Romer said she is leaving solely for family reasons. She has been a chief economic aide to Obama, along with such advisers as Larry Summers, director of the White House National Economic Council, and Treasury Secretary Timothy Geithner. The economic leadership team has faced scrutiny and worked through its share of debates as the administration tries to help move the country out of a mammoth, job-swallowing recession.

Romer has often been the public, optimistic face defending the president’s decisions.

“I think we’ve served the president well,” Romer said. “He likes to hear different points of view. And we think it helps us get to the best policy.”

Romer announced Thursday she is resigning her position effective Sept. 3 to return to the University of California, Berkeley, as an economics professor. She said she had long considered returning to California about this time and that she wants her 14-year-old son to spend his high school years in one place.

“We just decided that it was by far the best thing for the family,” said Romer, 51.

Romer is the second top-level economic aide to leave this summer, joining White House budget chief Peter Orszag.

Her comments came as a new jobs report showed that the nation’s unemployment rate is stuck at 9.5 percent. Private employers added only a modest total of 71,000 jobs in July. Romer said Obama isn’t satisfied with the pace of job growth but added, “We’re definitely on a trajectory for steady, gradual improvement.”

She said that despite her own dissatisfaction with the high level of unemployment, she leaves feeling good about the sweeping policies and interventions the government took under Obama. Among them was the costliest government effort ever to stimulate the economy and spur private job creation.

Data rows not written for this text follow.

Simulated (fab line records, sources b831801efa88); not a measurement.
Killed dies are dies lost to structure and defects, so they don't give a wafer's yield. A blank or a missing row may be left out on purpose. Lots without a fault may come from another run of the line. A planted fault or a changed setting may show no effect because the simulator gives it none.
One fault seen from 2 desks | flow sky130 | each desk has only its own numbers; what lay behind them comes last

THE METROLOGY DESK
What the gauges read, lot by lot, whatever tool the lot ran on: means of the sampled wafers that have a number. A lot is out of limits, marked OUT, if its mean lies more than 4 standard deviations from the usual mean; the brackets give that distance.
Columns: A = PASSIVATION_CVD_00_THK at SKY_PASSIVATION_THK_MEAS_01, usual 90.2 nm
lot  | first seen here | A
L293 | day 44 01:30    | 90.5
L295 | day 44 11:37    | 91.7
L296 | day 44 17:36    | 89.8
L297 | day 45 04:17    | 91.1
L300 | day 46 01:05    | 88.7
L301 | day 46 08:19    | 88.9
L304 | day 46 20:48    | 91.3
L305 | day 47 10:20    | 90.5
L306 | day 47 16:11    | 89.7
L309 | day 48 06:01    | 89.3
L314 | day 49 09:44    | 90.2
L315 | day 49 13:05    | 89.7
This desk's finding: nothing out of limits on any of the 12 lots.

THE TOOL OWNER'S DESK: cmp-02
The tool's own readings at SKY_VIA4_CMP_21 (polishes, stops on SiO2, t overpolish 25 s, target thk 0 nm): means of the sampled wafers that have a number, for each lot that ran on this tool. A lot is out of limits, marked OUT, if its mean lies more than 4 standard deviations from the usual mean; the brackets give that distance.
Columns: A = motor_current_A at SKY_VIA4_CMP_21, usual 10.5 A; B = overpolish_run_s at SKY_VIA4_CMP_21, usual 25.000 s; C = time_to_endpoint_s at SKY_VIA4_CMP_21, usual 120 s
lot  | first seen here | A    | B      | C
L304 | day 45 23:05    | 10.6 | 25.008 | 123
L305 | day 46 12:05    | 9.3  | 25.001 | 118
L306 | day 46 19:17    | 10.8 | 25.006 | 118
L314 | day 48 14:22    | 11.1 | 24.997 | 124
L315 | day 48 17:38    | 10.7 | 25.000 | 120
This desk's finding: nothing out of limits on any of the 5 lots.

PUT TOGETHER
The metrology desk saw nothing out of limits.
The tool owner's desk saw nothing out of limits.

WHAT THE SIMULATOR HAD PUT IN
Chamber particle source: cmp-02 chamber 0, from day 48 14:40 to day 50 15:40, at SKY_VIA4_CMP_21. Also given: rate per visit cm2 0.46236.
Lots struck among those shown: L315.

“This is not a place any of us wants to be,” she said of the current economic state, “but it is dramatically better than where we would have been.”

Romer is a top contender to be named president of the Federal Reserve Bank of San Francisco, an appointment that would be made by the regional organization’s board of directors. Romer said she would be honored to be considered, but that the process is not one that she or the White House controls.